By Tom Dare
CHILLING images showing thousands of Ku Klux Klan members opening parading through the streets of Washington D.C. have resurfaced this week, as racial tensions in the United States continue to escalate in the wake of the sickening scenes in Charlottesville at the weekend.
Images from the 1920’s show Washington streets filled with around 25,000 men and women wearing the infamous hood of the Klan, while others show Klan members standing next to airplanes before flying them over towns and cities to drop racist propaganda.
Further pictures show a burning cross at a large rally, with another photo showing children wearing the Klan robes attending marches with their parents.
There was uproar on Saturday as a woman was killed and 19 others injured after clashes between white supremacists and anti-racism protestors in Charlottesville, Virginia ended when a car was driven at high speed into the crowd of anti-racism protestors.
Hundreds of white supremacists, including several members of the Ku Klux Klan, had gathered in the city to protest the removal from the town of a statue of Robert E. Lee, a slave-owning General for the Confederacy during the Civil War.
The worrying scenes are eerily reminiscent of an America which many hoped had been left in the past.
After being disbanded in 1870 following the Civil War, the Ku Klux Klan was officially reformed in 1915 by founder William J. Simmons, and saw a huge rise in popularity in its early years.
Focussed on an anti-immigrant, Anti-Catholic, prohibitionist and anti-Semitic agenda, the new Klan took much of its early influence from popular 1915 film the Birth of a Nation, which glorified the first version of the Klan.
Masks were worn to protect people’s identity and keep membership a secret, and after Simmons handed the running of the organisation over to two professional publicists in 1920 its membership was estimated to be anything between two and five million people by 1925.
Amidst the backdrop of a post-war recession across America, the Klan proved hugely popular during the period, not just in its membership but in its support from every day Americans, too. It was their belief that the rights of the ‘native’ white American were more important than those of African Americans, Latin Americans and Jewish Americans, an idea which gained a lot of traction during this period.
But despite attempting to portray themselves as a respectable establishment who ‘upheld law and order,’ the Klan’s activities were often coupled with widespread violence. During the 1910s and 20s the Klan carried out lynchings, floggings and countless beatings, particularly on minority groups. They also wielded significant political power, moving their offices to Washington D.C. in the mid-1920s and reportedly playing a big role in the election of several Congressman and Senators across the country.
However toward the end of the decade the Klan’s influence began to wane substantially. One of the group’s leading members, the Grand Wizard, was convicted of murder in a trial which revealed many at the top of the organisation as womanisers and alcoholics, shattering their image as the upholders of law and order. Civil rights groups such as the NAACP started to fight back, too, with some chapters’ membership lists being published.

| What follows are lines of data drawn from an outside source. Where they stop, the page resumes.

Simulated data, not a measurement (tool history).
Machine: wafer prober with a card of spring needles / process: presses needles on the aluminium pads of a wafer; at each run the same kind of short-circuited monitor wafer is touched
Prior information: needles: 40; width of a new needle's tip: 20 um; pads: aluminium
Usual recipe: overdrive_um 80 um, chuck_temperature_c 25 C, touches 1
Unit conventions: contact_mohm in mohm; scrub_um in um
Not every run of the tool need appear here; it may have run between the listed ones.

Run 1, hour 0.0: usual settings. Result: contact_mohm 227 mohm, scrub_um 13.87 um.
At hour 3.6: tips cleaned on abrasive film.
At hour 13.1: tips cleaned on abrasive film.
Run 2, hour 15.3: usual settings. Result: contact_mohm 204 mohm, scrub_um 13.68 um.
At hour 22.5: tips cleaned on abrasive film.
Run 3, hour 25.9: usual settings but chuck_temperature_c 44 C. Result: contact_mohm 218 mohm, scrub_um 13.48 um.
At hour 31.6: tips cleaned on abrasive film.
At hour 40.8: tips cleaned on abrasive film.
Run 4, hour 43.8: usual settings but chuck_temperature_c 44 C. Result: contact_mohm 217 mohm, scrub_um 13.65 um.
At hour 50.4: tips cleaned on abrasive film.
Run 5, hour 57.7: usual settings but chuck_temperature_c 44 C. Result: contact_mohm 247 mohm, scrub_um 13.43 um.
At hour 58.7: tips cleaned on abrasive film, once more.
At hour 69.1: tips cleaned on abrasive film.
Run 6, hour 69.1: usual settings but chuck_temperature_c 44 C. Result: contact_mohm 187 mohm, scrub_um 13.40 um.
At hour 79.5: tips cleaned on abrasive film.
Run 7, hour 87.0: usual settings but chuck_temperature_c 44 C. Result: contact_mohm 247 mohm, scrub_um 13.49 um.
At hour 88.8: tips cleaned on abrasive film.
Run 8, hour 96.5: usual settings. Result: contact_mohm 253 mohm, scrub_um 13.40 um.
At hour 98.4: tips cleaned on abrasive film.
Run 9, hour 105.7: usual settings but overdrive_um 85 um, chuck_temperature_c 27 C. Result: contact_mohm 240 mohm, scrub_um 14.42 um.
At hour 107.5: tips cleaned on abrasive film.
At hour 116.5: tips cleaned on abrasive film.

By the end of the 1930s the Klan’s resurgence had significantly died down and, despite having a constant presence in the United States since then, the group never returned to the popularity it enjoyed in the mid-1920s. It has been reported that several members of the Klan attended the march in Charlottesville on Saturday, with President Donald Trump receiving widespread criticism for his refusal to specifically condemn the actions of the white supremacists.